Motorola Inks Deal With 3D Systems On Modular Smartphone
Google's Motorola Mobility has partnered with 3D Systems to advance a modular smartphone design it calls Project Ara. The project aims to create an open-source-hardware platform for smartphones where each module has a function.
The modular design could keep the device in consumers' hands longer, allowing technology and services geared toward the advertising industry to catch up. Rather than ditch the entire phone once yearly, a modular design would allow consumers to replace the modules rather than the entire phone.
Led by Google, Motorola introduced Project Ara. 3D Systems would enable the quick production of components and enclosures for the module system that snap onto the phone's body.

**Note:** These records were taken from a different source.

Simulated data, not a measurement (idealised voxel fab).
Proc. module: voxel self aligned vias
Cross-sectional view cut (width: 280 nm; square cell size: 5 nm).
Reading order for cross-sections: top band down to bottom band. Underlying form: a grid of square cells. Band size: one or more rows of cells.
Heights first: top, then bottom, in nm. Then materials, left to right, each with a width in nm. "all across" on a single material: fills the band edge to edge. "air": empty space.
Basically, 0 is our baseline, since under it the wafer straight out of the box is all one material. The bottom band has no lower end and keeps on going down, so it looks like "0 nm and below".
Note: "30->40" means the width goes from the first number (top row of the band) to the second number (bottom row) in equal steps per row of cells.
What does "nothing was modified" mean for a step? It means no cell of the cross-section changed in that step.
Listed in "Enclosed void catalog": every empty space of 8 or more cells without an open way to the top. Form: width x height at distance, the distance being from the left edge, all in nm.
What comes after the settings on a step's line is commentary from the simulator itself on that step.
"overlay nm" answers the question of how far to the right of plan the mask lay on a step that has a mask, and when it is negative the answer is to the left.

The modular smartphone will have the greatest impact on the component manufacturing industry, but the implications for marketing and ad targeting could become just as significant. The project creates an "open hardware platform" for creating modular smartphones. Google said it wants to do for hardware what the Android platform and other modular Web-based platforms did for software.
Ideally, it will create a third-party developer ecosystem, lower the barriers to entry, increase the pace of innovation and compress development timelines. "I see the possibilities of making specialized hardware that make it easy to collect panel data, or understand eye scan movements on landing pages," said Sid Shah, director of business analytics for advertising solutions, Adobe. "Having the same device longer helps advertisers understand consumers better."
Shah said the project will enable markets to become creative--open the door to a module that makes the consumer's monthly subscription free in return for ads on their phone or allows it to collect data via a near field communication-enabled SIM card, he said.
While supporting marketing and advertising services was not among the considerations when Project Ara was conceived, a Motorola spokesperson said the open platform will allow third-party developers to create modules that could support these services.
The modular design would allow consumers to search for features and customize smartphones, upgrading as needed. For example, if the owner used cloud storage they could replace the storage module for a larger battery or a better camera. An open platform would allow consumers to choose the brands they want, support the brands they like and develop their own blocks. The modular design also would help reduce electronic waste.
Motorola has been working on Project Ara for more than a year. About a month ago, company execs met with Dave Hakkens, the creator of Phonebloks, an independent community of developers who want to create interchangeable phone components. The two companies are working on Project Ara. In a few months, Google's group will send invitations to developers to start creating modules for the Ara platform and could offer prizes for the best designs. The companies expect an alpha release of the Module Developer's Kit (MDK) sometime this winter.